Conquering Recruiting Challenges

By Consulting Specifying Engineer Staff September 29, 2004

The most profitable A/E design firms have one thing in common—a commitment to aggressive recruiting. At least, so says Saman Chaudry, a principal with Natick, Mass.-based ZweigWhite’s staffing solutions division.

“The ability to fill positions with talented candidates who will make a long-term commitment to the organization hinges upon firm leaders investing in a formal staffing program,” says Chaudry. “A staffing program is a strategic approach to recruiting that positions a firm to hire quickly and cost efficiently. Such a program helps firm leaders overcome the most significant challenges in recruiting: lack of time to recruit, lack of qualified candidates and low acceptance rate on offers.”

Chaudry shares some advice for firm leaders who want to improve their recruiting success:

Appoint an internal staffing leader. While management needs to take an active role in strategic recruiting, they often lack the time to invest in staffing activities. Appoint an internal point person to manage the recruiting process. Work with an outside recruitment firm through a longer-term agreement vs. having a separate contract for each opening for which the firm recruits. When selecting a recruiting firm to manage your staffing program, find one with industry-specific experience, a proven track record filling similar positions and a fee arrangement that ensures a commitment to a successful, long-term placement.
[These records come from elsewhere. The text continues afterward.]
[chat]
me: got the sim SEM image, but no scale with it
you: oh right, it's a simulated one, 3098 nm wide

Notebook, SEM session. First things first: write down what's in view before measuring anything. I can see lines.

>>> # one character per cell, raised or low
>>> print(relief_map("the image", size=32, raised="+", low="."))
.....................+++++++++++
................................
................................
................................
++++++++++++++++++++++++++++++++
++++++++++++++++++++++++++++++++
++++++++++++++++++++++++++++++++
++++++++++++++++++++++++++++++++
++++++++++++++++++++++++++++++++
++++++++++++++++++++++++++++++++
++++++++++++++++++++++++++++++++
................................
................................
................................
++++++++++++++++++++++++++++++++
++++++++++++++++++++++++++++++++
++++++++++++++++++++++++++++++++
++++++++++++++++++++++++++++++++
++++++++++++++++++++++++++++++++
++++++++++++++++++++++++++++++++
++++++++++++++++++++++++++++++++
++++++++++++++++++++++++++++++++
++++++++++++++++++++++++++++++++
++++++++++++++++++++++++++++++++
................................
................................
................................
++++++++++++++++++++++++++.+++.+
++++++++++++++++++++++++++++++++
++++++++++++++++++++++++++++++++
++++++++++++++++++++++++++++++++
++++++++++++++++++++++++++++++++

Bolster your candidate list. The best and most qualified candidates are currently employed and require a direct approach. Targeting people who are not looking for a job ensures superior candidate quality. Create a wish list of candidates you would love to hire and stay in touch with them. This long-term investment will pay off when you need to fill positions quickly.

Understand candidates’ motivation. The best way to get an offer accepted is to understand your candidates “hot buttons,” such as compensation range, ownership opportunities, vacation time, and tuition reimbursement. Extend the offer verbally first, preferably in-person, then protect your recruiting investment by asking employed candidates how they plan to respond to a counter-offer from their current employer.